Correspondence Between Sets

To take the examination of ordered pairs into slightly more detail, suppose that you create two sets, A and B, and you assign them elements as follows:

A = {1, 2, 3, 4} B = {w,x, y, z}

You then examine the correspondence between the two sets and create the following ordered pairs:

(1, w) (1, x) (1, y) (1, z)

(2, w) (2, x) (2, y) (2, z)

(3, w) (3, x) (3, y) (3, z)

(4, w) (4, x) (4, y) (4, z)

To create these pairs, you begin with the first element from set A and pair it with the first element of set B. You then again draw on the first element of set A and go to the second element of set B. You continue this way until you have paired the first element of set A with all the elements of set B. You then use the second element of set A and proceed as before, pairing it with each element of set B. You continue this activity until you have created all possible ordered pairs that can pertain between sets A and B.
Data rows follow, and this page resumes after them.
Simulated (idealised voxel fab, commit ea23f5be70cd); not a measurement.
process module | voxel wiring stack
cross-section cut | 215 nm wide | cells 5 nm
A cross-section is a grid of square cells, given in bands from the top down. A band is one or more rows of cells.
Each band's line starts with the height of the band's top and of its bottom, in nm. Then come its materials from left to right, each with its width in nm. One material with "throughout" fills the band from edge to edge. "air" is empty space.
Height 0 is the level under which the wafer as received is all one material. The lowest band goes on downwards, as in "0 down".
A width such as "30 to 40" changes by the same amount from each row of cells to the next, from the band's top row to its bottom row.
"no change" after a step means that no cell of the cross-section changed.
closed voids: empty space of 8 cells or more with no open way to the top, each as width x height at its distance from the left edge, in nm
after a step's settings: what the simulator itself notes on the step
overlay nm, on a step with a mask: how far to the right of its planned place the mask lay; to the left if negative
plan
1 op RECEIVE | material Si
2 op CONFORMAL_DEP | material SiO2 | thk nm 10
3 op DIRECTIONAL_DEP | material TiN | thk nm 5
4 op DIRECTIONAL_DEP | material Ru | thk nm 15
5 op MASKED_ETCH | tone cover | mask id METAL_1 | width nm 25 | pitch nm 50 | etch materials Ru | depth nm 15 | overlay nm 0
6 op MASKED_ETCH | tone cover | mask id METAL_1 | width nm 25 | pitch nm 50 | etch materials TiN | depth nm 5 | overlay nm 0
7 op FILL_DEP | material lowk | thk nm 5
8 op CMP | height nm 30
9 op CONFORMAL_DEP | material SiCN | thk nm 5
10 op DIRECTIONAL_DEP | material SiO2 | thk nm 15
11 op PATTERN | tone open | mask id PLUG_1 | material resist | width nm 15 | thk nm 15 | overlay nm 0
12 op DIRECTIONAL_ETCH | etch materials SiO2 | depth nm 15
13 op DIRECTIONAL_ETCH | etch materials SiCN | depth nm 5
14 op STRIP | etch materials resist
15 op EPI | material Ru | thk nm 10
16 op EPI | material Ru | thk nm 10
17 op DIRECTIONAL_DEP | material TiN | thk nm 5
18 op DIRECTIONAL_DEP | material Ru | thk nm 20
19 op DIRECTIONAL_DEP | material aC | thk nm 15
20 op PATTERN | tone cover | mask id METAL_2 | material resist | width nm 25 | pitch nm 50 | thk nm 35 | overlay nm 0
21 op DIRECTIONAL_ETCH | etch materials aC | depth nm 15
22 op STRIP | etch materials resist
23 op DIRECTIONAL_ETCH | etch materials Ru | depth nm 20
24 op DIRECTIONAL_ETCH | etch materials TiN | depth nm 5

This correspondence of elements in the two sets is known as the Cartesian product of the two sets. You represent a Cartesian product as A × B. The × in this case represents the exploration of the way the elements of the two sets relate to each other. The result of the exploration is called the product of the two sets.

When you proceed in this manner, you begin with a specific pattern of creating a correspondence—or product. At the same time, after you have created the Cartesian product, you can continue on to discover certain subsets. For example, consider the subset of all ordered pairs that contain 1 as a first element. On the other hand, as Figure 4.7 illustrates, you might also describe a subset that consists of the pairs with y as a second element.